Every February, millions of fans across America (and to some extent the world), tune into one of the biggest sporting events of the year.
For the past three years, we’ve been watching too - monitoring livestreams with Mux Data to ensure an average 3.9 million viewers experienced an optimized stream of the Big Game.
In that time, we’ve had some fumbles and recoveries, and while you may not be planning a streaming event with millions of concurrent viewers, the takeaways from our lessons learned are applicable to live streams of all sizes.
Heading into our first live stream was exciting and a little daunting. We were a two and a half year old company. We’d managed live events before, but concurrent viewership for those was maybe half of what we were expecting for this game. On top of all of that, we were heading in with a brand new feature - our real-time dashboard - which, at the time, was a custom feature we had built for the customer broadcasting the event.

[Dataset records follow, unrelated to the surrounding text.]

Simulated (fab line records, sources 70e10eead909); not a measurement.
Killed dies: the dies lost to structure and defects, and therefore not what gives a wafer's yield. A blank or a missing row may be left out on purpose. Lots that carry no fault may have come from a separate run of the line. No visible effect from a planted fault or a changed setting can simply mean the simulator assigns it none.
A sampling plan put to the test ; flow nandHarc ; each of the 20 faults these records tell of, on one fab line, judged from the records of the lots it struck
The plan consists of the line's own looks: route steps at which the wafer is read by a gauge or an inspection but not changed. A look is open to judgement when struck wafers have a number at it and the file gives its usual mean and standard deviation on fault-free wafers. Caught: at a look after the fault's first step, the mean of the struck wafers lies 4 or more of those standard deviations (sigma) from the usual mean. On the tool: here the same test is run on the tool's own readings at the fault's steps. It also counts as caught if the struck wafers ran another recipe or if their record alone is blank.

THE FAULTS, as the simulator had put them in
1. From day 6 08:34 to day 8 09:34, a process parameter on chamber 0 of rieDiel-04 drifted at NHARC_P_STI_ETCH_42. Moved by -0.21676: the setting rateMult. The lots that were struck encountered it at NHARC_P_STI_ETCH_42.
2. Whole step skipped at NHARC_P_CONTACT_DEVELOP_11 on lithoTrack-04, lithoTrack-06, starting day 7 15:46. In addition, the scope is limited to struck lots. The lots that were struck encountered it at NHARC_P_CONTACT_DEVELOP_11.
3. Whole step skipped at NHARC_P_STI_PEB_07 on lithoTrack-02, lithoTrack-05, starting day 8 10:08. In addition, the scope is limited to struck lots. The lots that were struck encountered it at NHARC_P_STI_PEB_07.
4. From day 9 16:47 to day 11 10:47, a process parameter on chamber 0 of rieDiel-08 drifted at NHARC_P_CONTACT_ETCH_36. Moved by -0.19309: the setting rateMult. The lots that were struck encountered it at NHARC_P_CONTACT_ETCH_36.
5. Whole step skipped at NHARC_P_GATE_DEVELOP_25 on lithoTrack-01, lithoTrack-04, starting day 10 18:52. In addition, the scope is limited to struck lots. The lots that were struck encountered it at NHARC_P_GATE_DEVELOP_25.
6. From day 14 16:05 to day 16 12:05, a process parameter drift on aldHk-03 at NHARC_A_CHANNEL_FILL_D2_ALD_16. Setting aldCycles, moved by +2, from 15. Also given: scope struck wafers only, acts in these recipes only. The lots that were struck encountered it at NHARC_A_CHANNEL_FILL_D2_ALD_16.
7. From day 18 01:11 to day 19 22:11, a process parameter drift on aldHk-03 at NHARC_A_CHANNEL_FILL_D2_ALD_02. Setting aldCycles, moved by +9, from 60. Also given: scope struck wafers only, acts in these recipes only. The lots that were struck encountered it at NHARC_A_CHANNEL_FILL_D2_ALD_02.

Based on some feedback from our customer, we predicted the viewership load, and even prepared for 2-3X of the expected volume. We made an educated guess, and it served us well. However, come game day, we saw a usage pattern in our application that we hadn’t expected. Since we had planned for so much extra load, we were able to survive.
But we still had a blind spot.
While we had planned for significant viewership traffic of the stream, we hadn’t accounted for a surge in users viewing the quality of experience metrics within the dashboard itself.
During the stream, we quickly recognized problematic characteristics: alerts, data lagging behind, and database compute usage well above benchmarks. These signs typically signify data loss, or that the data is there but it’s not able to be visualized.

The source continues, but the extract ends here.